Campbell, who is now a first year student at the College of Agriculture, Science and Education (CASE), was appointed junior mayor of Falmouth by the Trelawny Municipal Corporation (TMC) for 2017-2018 while she was a student at the William Knibb Memorial High School in Trelawny.

But due to technical challenges with the scope of her project that she had come up with, the handing over of the equipment was delayed until last week.

During the short ceremony held at the Wakefield Primary and Infant School, Mayor of Falmouth and chairman of the TMC, Councillor Colin Gager, expressed that the delayed project came through at an opportune time.

“Education is key and in this advent of distance learning the project is most timely and so we are happy. On behalf of the municipal corporation we want to tell you that you have our 100 per cent blessings and we hope that this project will serve for years to come,” he stated.

“Our junior mayor has moved on from this school [Wakefield Primary and Infant] and her gesture just shows the sort of student you have nurtured here.”

Shakera Williams, community programmes coordinator at the TMC, concurred that the handing over was well-timed.

“This improvement will definitely enhance their academic performance and we know that it is more critical with the distance learning and the use of technology. I really hope that this presentation and the items that will be delivered today will aid in that process,” she said.
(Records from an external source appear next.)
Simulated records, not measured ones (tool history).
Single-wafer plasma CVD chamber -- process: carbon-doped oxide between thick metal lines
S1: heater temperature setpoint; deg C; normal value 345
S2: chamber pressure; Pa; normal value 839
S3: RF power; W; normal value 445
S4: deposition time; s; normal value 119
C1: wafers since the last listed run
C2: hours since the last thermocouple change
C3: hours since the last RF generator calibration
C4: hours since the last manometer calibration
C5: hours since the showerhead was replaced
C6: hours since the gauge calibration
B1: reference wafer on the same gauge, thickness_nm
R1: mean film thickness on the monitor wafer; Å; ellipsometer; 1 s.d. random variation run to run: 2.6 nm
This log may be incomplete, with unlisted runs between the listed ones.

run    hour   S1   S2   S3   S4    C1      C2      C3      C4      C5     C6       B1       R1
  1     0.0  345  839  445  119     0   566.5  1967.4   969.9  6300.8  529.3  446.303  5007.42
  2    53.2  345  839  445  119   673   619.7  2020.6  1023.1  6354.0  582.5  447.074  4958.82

She noted that in submitting her project to the municipal corporation for funding, Campbell outlined that she wanted to improve education through the use of technology at the Wakefield Primary and Infant School.

She explained that the use of technology in the academic development of students is critical and plays a pivotal role in creating active learners and visible thinkers within the schools.

She also pointed out that the air-conditioning units at the Wakefield Primary and Infant School computer laboratory were not functional which has significantly stymied the effectiveness of the facility.

“It has always been my ambition to give back to the school that has made me who I am today. I am so glad that this project has been finally completed and that you guys will use it to the betterment of the students,” a smiling Campbell stated.

Chief executive officer at the TMC, Andrew Harrison, lauded the student for remembering her primary school.

“You sometimes have individuals who forget where they are coming from, but it is important for us to remember our history because it is our history that will inform our future. I am happy to be a part of this project on behalf of the Trelawny Municipal Corporation,” Harrison said as he heaped praises on Campbell.

The principal of the Wakefield Primary and Infant School, Michael James, thanked Campbell and the TMC.

“On behalf of the Wakefield Primary School family, on behalf of the board and members of staff and parents, I would like to just say thank you for these devices, they are definitely in need. We want to say thank you, madam for remembering us and not only did you remember us, but you came here and you did your assessment to determine what it is that we needed, and we will use these to the betterment of school and our students,” James said.